What I know and don't know about sequence to sequence batching

The old code in examples/seq2seq/finetune.py:

decoder_input_ids = labels[:, 1:]

deletes a token if there is no bos at the start of the tensor.

The new code

decoder_input_ids = shift_tokens_right(labels)
  • Doesn’t delete tokens.
  • helps metrics of fine-tuned mbart and pegasus (don’t use BOS)
  • does not change metrics of finetuned models that use bos.
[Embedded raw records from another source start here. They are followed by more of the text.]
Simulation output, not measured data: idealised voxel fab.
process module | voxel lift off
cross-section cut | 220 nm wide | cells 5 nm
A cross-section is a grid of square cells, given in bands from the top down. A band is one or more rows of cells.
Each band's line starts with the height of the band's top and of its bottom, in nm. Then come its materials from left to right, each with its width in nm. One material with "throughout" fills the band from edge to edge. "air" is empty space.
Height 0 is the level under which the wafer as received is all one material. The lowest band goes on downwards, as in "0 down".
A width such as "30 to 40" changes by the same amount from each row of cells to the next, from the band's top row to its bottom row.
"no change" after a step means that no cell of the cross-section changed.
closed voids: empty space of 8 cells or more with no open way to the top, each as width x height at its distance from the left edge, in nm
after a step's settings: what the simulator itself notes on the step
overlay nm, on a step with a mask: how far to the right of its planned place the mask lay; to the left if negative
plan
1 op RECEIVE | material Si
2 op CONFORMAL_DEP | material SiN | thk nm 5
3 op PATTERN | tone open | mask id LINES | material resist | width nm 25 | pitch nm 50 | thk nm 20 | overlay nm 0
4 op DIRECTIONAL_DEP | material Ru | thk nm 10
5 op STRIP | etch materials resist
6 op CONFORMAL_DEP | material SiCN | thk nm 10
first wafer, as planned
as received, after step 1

This makes sense. Deleting the first word of every tgt example makes finetuning worse.

What I don’t understand:

bart’s shift_tokens_right wraps eos token around to the 0th position of decoder_input_ids.
This means that models are finetuned with the equivalent of decoder_start_token_id=eos_token_id.
However, when it comes time to evaluate mbart/pegasus/marian, having decoder_start_token_id=pad_token_id produces better metrics than decoder_start_token_id=eos_token_id. For the bart variants, decoder_start_token_id=eos_token_id works best.
Additionally, switch to the t5 shift_tokens_right functionality, which puts decoder_start_token_id at position 0 for finetuning doesn’t improve metrics at all.

Does this make sense? What am I missing?

1 Like

@sshleifer
Isn’t it necessary to add a start token to the decoder sequence (be it anything eos, bos, pad or whatever else) when training generative models, because the labels need to be shifted to calculate loss, without shifting the labels the models will only learn to produce the last token it has seen.
Is this right ?

And I think MBart and PEGASUS don’t have bos and may have been pre-trained by using pad token (like T5) as the first token which could explain this behavior. I couldn’t find this info in PEGASUS repo. What was the decoder_start_token_id when pre-training PEGASUS and MBart ?

  • You don’t need to add bos through the tokenizer. shift_tokens_right will put eos at the first position for you. (shift_tokens_right in modeling_bart.py makes eos the first token always.)
  • That’s also how it’s done in fairseq, where mbart was trained.
  • Pegasus was probably trained with <pad> at the first position, but seems to finetune well enough with <eos> at the first position.

Does that answer your Q?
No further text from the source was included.